In other metro cities, onions are being sold at Rs 50-70 per kg, depending on the quality and locality, as per the data.

Earlier this year, the prices of tomatoes had touched Rs 100 for a kilogram in retail markets, and now the prices of onions have followed suit almost ensuring that the vegetable remains out of reach of the poor and middle-class households.

At Delhi's Azadpur mandi, which is Asia's largest vegetable market, the wholesale prices of onions are hovering between Rs 50-60 per kg, while it has registered a high of Rs 80 per kg in the retail market, a trader said.

According to traders, wholesale and retail prices of onions have reportedly skyrocketed to such levels because of lower supply from the key onion producing states, such as Maharashtra, Karnataka and Madhya Pradesh.

Nashik's Lasalgoan mandi - Asia's biggest market for onion, from where the vegetable is transported to many places across India as well as exported to many countries of the world, has recently faced lower arrival of onions.

According to the report, the arrival of onions from Maharashtra's Nashik mandi has dropped by 47 per cent.

Currently, onions are being sold at Rs 33 per kg in Lasalgoan mandi as against Rs 7.50 per kg a year ago, as per the data maintained by the Nasik-based National Horticultural Research and Development Foundation (NHRDF).

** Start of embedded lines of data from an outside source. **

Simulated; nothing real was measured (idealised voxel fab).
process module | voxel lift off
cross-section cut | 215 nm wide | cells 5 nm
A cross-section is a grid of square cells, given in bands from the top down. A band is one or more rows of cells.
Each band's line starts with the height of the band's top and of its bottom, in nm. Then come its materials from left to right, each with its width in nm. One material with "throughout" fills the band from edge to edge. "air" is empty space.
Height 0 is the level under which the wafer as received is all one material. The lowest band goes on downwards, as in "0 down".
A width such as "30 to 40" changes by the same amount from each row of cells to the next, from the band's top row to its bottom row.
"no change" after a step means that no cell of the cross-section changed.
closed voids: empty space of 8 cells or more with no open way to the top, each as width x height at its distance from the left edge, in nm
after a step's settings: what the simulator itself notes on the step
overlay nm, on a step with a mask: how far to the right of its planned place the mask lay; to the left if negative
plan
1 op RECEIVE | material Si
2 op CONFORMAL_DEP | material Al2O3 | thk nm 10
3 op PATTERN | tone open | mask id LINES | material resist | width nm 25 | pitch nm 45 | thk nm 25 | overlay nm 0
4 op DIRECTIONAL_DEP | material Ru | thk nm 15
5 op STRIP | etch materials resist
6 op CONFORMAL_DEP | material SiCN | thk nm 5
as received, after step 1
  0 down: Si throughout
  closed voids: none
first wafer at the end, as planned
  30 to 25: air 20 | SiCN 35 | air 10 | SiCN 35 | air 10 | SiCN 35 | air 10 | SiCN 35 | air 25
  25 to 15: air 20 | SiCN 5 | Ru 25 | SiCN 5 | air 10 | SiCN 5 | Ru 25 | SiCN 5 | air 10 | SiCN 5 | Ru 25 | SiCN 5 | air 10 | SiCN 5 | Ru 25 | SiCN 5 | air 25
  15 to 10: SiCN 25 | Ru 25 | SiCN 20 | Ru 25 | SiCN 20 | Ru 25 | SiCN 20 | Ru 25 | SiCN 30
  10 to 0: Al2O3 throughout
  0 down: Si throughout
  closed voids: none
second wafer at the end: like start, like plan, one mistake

Recently, Union Food Minister Ram Vilas Paswan had expressed his inability in regulating the rising prices of onions.

"We have taken several measures, such as procurement by agencies from areas such as Nashik (Maharashtra) and Alwar (Rajasthan) where the cost is lower, as well as import of onions. But it (bringing down prices) is not in our hands," Paswan told reporters.